The irrational exuberance phenomenon uncovered by Robert Shiller’s Nobel-prize-winning research is the signature reality of the stock investing experience.

I often reflect how millions of people who would complain if they were overcharged by five dollars for a hamburger are fine with being informed of the value of their stock portfolio with a number that does not contain an adjustment for the amount of irrational exuberance present in the stock price at the time.

A five-dollar misstatement matters. A misstatement of hundreds of thousands of dollars is no biggie. That’s the incredible reality.

Stocks are an amazing asset class. The claims that are made about how they can build wealth quickly are true. Everyone should be invested in stocks. But there is a drawback to investing in stocks and Shiller’s research points to it. Owning stocks leads to self-delusion about how much wealth they are generating at times when we all get together as a nation of people and elect to fool ourselves about the true value of our portfolios.

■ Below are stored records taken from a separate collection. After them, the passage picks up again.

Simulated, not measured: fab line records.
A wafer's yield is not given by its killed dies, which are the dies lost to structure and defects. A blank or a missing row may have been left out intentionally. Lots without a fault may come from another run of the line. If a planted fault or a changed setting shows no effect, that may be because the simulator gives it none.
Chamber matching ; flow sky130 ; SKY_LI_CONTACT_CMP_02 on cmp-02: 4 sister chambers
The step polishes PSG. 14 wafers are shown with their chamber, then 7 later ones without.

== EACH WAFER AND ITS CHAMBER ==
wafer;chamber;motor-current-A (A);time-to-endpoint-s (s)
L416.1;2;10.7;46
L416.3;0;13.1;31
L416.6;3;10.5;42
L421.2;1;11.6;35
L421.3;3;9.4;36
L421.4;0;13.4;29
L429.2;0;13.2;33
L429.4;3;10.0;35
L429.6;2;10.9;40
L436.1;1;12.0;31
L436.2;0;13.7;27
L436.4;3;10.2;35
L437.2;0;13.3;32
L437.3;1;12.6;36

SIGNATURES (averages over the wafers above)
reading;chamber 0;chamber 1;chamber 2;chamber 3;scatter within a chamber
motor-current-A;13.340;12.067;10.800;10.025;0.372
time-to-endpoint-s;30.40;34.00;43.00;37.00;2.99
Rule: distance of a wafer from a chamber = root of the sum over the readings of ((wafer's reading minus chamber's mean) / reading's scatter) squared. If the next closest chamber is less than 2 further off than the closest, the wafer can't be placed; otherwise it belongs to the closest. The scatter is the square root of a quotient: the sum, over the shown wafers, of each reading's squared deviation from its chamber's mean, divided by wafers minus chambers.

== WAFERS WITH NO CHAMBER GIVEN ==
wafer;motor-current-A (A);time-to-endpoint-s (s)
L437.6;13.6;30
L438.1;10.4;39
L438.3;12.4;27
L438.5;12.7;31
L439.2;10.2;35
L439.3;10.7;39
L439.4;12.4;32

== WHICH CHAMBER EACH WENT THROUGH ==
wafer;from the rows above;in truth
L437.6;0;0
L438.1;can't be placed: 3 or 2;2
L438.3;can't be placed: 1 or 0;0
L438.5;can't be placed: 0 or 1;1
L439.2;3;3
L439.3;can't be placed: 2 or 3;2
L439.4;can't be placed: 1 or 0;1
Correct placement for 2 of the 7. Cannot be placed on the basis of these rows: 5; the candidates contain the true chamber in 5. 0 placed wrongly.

There will come a day when we will incorporate Shiller’s insights into our understanding of how the stock market works. When that day comes, stocks will be less risky than they are today. We will all practice market timing. The subject will be discussed every day at every web site.

Our willingness to sell a portion of our stocks when prices rise too high will keep prices from ever getting too crazy. So bull markets will be a thing of the past. Which means that bear markets will be a thing of the past. Which means that economic crises (which in the past have always been associated with stock price crashes) will to a large extent be a thing of the past.

It’s all connected. A simple way to think about it is to substitute the word “rationality” for the term “market timing” when you think about it. In all of the markets other than the stock market, people consider price when they make purchases. That’s what keeps the market functional. That’s what permits the market to work its magic of setting prices properly.

In the stock market, few of us do what we need to do to help the market function. We take rationality out of the equation and of course we learn down the line that there is a price to be paid for doing that.

Rob’s bio is here.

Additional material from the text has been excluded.